It became very clear to me that my current approach of googling
tutorials, guides and solutions is a wildly inadequate approach to learn
Maven. Mainly because all of those are either far too basic for "real
life" projects, or because they assume prior knowledge that I don't yet
have.
So, I am looking to buy a good book to methodically learn all I need
about Maven.
Because of how I learn best I would like to find a book that uses the
following as its presentation approach:
* It must be gradual, starting from the assumption that I know nothing
and only learn what is taught in the book.
* New concepts must include sample code that I can type and test,
either complete code or as an extension to a previous example.
Absolutely no "loose snippets" that assume prior knowledge (for
example this is what makes most formal Spring documentation
completely useless to me, as I often can't follow it to a complete
functioning solution, and I had similar but not as severe issues
with the formal Apache Maven documentation).
* The end of each chapter must have exercises that I can code and run
to test my understanding, with the ability to download the solution
from a website in those cases when my code fails to function correctly.

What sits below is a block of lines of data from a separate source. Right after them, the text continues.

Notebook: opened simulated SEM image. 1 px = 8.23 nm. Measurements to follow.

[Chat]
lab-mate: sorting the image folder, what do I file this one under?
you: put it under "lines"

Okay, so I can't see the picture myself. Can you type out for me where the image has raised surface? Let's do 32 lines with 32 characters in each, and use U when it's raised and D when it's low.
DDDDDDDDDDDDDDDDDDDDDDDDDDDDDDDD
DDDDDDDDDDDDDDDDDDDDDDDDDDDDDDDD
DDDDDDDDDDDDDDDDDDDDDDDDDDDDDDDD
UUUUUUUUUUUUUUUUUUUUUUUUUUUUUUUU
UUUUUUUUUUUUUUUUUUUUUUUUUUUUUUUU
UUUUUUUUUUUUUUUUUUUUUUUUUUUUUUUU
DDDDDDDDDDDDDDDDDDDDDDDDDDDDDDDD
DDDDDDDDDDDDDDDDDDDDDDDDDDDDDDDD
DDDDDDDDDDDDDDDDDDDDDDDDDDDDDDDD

* Not essential but it would be ideal if the book was available in
electronic form and readable through an ebook reader that functions
on a Microsoft Surface tablet (Windows 10/11) and remembers the last
page I read (even better if position syncs between the tablet and my
desktop so that I can continue reading on either).
If _you learned Maven from a book that matches at least the first 3
criteria_, please recommend it. I'd greatly appreciate it.